Tag Archives: good idea

Diarrhea Fashion

10 Aug

Typically the entrance into fatherhood does not take people by surprise who are not on Jerry Springer. Occasionally in Hollywood films a man will discover that he unknowingly fathered a son many years before, and happens to be pointing a gun at or holding an axe above this son’s head when he finds out the news. In other words new fathers have time to prepare. But just the same, as much as one prepares for fatherhood, there is really no way of being prepared for fatherhood.

From the very beginning of a child’s life the surprises start coming one after another. The act of birth itself is so surprising that many fathers are introduced to fatherhood from a face-down-on-the-delivery-room-floor position. For anyone who has not watched the miracle of a live birth, line your floor with pillows and then Google it.

I could write volumes about how life-changing and incredible my own personal experiences with fatherhood have been thus far, but then this blog would read more like a personal diary. I believe parenthood is just so different for everyone that it is best left to experience; in my opinion reading about it does not do it justice. So instead of writing about my daughter in a diary fashion, I am going to write about a Good Idea inspired by my daughter, called diarrhea fashion. First things first, here is my lovely daughter:

She's a cheeky monkey.

She’s a cheeky monkey

Some readers may recall that I made a promise years ago that I would never again write about poop. Then I had a daughter, and along with changing my life she has changed my mind about writing about poop (and this is not because my daughter only looks like me when she is pooping).

Babies are like the book “Eat, Pray, Love” except it would be titled “Eat, Cry, Poop, Sleep.” And it does not necessarily happen in that order. It can be more like “Eat, Cry, Poop, Cry, Eat, Poop, Cry, Sleep, Cry, Cry, Cry, Poop, Sleep, Cry.”  And this process usually begins at 4am.

As my daughter grows I have noticed that even though the diapers get bigger, she still manages to have what most parents of babies call ‘blow outs’; where the amount of poop produced in one face-color-changing push cannot be contained by the diaper, subsequently ruining her outfit permanently because baby poop apparently has the same chemical makeup as a yellow permanent marker.

Here is the face:

This is usually followed by the same face, just purple.

This face is usually followed by the same face, just purple.

And here is the resulting damage:

These have already been washed, twice.

These outfits have already been rinsed, scrubbed, and washed… twice.

People without babies will ask “why not just throw it in the wash really quickly so it doesn’t set in?”

To them I say “bite me.” If I had time to do a quick load of laundry, I would also have had time to take a shower, mow my lawn, and write a ‘new baby’ blog before my daughter was 3 months old. At this rate our baby announcements are going to be a picture of our daughter’s high school graduation.
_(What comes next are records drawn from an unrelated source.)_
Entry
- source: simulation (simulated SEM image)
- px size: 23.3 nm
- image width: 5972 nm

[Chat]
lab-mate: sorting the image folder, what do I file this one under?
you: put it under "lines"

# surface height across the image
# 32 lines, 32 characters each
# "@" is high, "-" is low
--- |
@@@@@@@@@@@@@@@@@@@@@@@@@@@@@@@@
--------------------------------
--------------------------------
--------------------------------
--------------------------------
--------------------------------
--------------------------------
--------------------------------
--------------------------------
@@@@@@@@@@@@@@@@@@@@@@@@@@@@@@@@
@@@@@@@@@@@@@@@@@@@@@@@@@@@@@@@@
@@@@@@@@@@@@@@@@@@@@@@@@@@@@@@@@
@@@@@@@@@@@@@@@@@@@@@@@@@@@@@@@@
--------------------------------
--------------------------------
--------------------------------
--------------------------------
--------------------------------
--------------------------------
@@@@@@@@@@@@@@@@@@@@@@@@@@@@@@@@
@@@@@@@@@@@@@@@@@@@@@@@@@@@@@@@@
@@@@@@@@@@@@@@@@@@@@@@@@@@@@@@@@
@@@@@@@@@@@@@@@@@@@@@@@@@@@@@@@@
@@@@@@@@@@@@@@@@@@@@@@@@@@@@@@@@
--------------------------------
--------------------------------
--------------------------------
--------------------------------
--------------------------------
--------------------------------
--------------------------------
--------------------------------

The problem seems to be that when a baby is brand new they are extremely time-consuming. Then as they get older and start to have personalities, it is hard not to play with them when they are awake and not crying, sleeping, or pooping. This results in not being very productive, and definitely not doing quick loads of laundry.

I had a Good Idea to solve this problem called Diarrhea Fashion.

It's cute and disposable!

It’s cute and disposable!

By constructing outfits out of adult-sized diapers parents can enjoy the dual benefits of a cute baby and a disposable outfit! No more will pooping up their entire back ruin the outfit and the blanket the baby is laying on.

Any cheesy saying can be included on the front.

Any cheesy saying can be included on the front.

The only drawback of the current design was that my model was not cooperating. Now I know how all the designers in New York feel.

Diarrhea fashion model

Her face looks so pensive because she was literally using the product at this precise moment.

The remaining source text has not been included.